I'm getting to know the WordCloud package for Python and I'm testing it with the Moby Dick Text from NLTK. A snippet of this is as follows:
As you can see from the highlights in the image, all of the possesive apostrophes have been escaped to "/'S" and WordCount seems to be including this in the frequency count as "S":
Frequency distribution of words
Of course this causes an issue because "S" is counted as a high frequency and all the other word's frequency are skewed in the cloud:
In a tutorial that I'm following for the same Moby Dick string, the WordCloud doesn't seem to be counting the "S". Am I missing an attribute somewhere or do I have to manually remove "/'s" from my string?

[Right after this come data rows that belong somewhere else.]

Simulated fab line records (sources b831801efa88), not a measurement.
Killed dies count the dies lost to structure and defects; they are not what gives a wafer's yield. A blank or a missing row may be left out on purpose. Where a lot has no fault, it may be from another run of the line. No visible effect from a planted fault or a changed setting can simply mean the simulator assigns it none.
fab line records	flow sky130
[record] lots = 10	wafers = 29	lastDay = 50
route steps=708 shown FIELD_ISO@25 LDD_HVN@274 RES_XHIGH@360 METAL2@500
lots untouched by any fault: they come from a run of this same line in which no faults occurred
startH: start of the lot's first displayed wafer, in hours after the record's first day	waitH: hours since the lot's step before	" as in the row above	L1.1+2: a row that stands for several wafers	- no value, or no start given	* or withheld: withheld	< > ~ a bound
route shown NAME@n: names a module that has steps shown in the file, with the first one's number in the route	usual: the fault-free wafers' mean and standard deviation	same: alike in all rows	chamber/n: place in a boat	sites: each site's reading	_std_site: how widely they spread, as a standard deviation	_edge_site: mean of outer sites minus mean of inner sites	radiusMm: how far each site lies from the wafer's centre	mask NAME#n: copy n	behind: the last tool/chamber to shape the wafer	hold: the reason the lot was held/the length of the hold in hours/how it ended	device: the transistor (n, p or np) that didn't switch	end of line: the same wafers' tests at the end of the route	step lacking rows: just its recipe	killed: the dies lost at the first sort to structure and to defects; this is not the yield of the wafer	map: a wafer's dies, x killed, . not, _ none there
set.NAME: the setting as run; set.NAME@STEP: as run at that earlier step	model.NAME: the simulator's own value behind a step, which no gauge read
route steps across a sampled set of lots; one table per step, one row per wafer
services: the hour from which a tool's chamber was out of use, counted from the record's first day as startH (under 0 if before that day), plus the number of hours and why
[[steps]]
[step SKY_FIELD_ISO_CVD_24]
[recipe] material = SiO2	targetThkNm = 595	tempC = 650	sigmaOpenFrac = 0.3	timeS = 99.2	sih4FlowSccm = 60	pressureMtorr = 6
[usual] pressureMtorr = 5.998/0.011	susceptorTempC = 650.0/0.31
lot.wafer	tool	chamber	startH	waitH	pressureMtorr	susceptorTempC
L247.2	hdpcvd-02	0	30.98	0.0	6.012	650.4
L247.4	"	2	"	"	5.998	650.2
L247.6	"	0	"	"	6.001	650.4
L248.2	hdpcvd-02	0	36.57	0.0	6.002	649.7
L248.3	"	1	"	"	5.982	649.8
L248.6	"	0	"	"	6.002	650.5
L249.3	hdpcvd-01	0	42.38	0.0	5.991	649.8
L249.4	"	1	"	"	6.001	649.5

Below is a summary of my code:
example_corpus = nltk.corpus.gutenberg.words("melville-moby_dick.txt")
word_list = ["".join(word) for word in example_corpus]
novel_as_string = " ".join(word_list)
wordcloud = WordCloud().generate(novel_as_string)
plt.imshow(wordcloud, interpolation="bilinear")
plt.axis("off")
plt.show()
CodePudding user response:
In such application, usually use stopwords
to filter the word list first, since you don't want simple words, such as a, an, the, it, ...
, to dominate your result.
changed the code a little bit, hope it helps. you can check the content of stopwords
.
import nltk
from wordcloud import WordCloud
import matplotlib.pyplot as plt
from nltk.corpus import stopwords
example_corpus = nltk.corpus.gutenberg.words("melville-moby_dick.txt")
# word_list = ["".join(word) for word in example_corpus] # this statement seems like change nothing
# using stopwords to filter words
word_list = [word for word in example_corpus if word not in stopwords.words('english')]
novel_as_string = " ".join(word_list)
wordcloud = WordCloud().generate(novel_as_string)
plt.imshow(wordcloud, interpolation="bilinear")
plt.axis("off")
plt.show()
output: see wordcloud Imgur
CodePudding user response:
It looks like your input is part of the problem, if you look do like so,
corpus = nltk.corpus.gutenberg.words("melville-moby_dick.txt")
words = [word for word in corpus]
print word[215:230]
You get
['RICHARDSON', "'", 'S', 'DICTIONARY', 'KETOS', ',', 'GREEK', '.', 'CETUS', ',', 'LATIN', '.', 'WHOEL', ',', 'ANGLO']
You can do a few things to try and overcome this, you could just filter for strings longer than 1,
words = [word for word in corpus if len(word) > 1]
You could try a different file provided by nltk, or you could try reading the input raw and properly decoding it.